So these results seem to be the speeds of one (Broadcom) interface.
My PCI NIC on my desktop had speeds up to 65MB/s. So that's 
somewhat slower than the onboard interfaces.


----------



## Graaf_van_Vlaanderen (Sep 27, 2009)

honk said:
			
		

> My latest experiences with lagg are:
> 
> - roundrobin: poor performance, don't know why, maybe a buggy implementation
> - loadbalance: if you have only one connection, you are running on one physical interface only -> works as designed, see man lagg(4)
> ...



Well it is my network... 
At the beginning of this year I bought two second hand HP DL360 G4 for 200 euro a piece. Currently the disks are configured in RAID0. What I don't like is that you cannot simply disable this RAID stuff. Otherwise these are excellent machines and very low on power when under no load condition. With the 'powerd' the CPU clocks down to 350MHz. This means from 103W to about 10W CPU power dissipation. I bought these machines after occasionally annoying swapping on my desktop while doing some GNU Octave stuff. 
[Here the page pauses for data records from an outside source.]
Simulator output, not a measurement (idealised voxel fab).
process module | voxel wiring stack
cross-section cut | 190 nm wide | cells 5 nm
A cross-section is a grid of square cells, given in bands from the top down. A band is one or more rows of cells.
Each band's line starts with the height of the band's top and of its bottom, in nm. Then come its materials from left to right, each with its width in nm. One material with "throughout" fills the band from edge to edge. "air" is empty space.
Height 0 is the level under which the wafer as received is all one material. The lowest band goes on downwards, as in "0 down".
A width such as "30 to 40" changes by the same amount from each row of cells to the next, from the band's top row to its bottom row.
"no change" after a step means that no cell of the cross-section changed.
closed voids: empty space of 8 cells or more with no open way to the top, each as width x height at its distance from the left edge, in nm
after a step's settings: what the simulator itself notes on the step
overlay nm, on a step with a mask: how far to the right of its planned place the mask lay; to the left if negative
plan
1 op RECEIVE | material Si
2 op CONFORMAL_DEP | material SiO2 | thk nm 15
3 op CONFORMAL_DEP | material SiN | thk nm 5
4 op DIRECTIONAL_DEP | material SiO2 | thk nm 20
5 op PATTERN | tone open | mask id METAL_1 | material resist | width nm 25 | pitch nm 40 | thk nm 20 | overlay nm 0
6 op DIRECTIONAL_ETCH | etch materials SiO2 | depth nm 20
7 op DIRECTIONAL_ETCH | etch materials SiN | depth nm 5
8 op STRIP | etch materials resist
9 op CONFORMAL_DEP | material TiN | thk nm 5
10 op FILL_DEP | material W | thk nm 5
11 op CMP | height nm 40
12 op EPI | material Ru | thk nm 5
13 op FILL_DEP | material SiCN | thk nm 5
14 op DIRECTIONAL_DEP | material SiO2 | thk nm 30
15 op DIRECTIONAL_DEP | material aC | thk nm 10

There is something I don't get about the 'loadbalance'. It seems to be using only one interface, while in fact all interfaces (2X2) are all connected. Logically bandwidth should be doubled or am I missing something?


----------



## honk (Sep 27, 2009)

> Well it is my network



Why? You got 85MBytes/sec. This is not that bad. What do you expect? I guess iperf calculates only the payload inside of the tcp-connection. Further I guess you have a MTU of 1500 bytes. This means for the payload there are only 1460 bytes available per packet. IP consumes at least 20 bytes for header information's, and tcp additional 20 bytes. The resulting packet on the wire is at least 1514 bytes, because of the additional ethernet header (14 bytes).

If you use lagg in loadbalance mode and you test with one client, that means you are talking to one mac-address and one ip-address. The lagg manpage states, that it calculates a hash over mac- and ip-addresses as as decision mechanism (which packet will be send over which physical interface). Therefore the communication will only run on >>one<< physical link (that's what you can see in your systat output).

What you want is lagg's roundrobin mode where packets are distributed over all physical links one-by-one. But as I already said, my experience are that this leads to a poor performance, possibly because of a buggy scheduler implementation?!

You should ask yourself another question. If you get 85MBytes/sec over the network, why is the transfer rate only 30-40MBytes/sec with nfs. And I guess it is caused by your disks/raid-controller.

You also wrote, that you have an unmanaged switch. How can you set up a etherchannel with lagg properly if you can't configure it on the switch side???

cheers,
honk


----------



## Graaf_van_Vlaanderen (Sep 27, 2009)

honk said:
			
		

> Why? You got 85MBytes/sec. This is not that bad. What do you expect? I guess iperf calculates only the payload inside of the tcp-connection. Further I guess you have a MTU of 1500 bytes. This means for the payload there are only 1460 bytes available per packet. IP consumes at least 20 bytes for header information's, and tcp additional 20 bytes. The resulting packet on the wire is at least 1514 bytes, because of the additional ethernet header (14 bytes).
> 
> If you use lagg in loadbalance mode and you test with one client, that means you are talking to one mac-address and one ip-address. The lagg manpage states, that it calculates a hash over mac- and ip-addresses as as decision mechanism (which packet will be send over which physical interface). Therefore the communication will only run on >>one<< physical link (that's what you can see in your systat output).
> 
> ...



At first I was expecting a increase in file transfer, since there are two links. Like you explained this won't work. I tested with 'roundrobin' and only achieved half the speed. From one server towards a single port there was no difference between 'loadbalance' and 'roundrobin'.

So yes, the bottleneck are the HDs. In fact they are just Ultra3
SCSI and not Ultra320.

I was in fact interested in the network speed since I often use X-forwarding. See also the thread I started about ssh, telnet, etc... So basically I want to achieve the highest speed the hardware is capable of.

Anyway, thanks all for making things more clear.


----------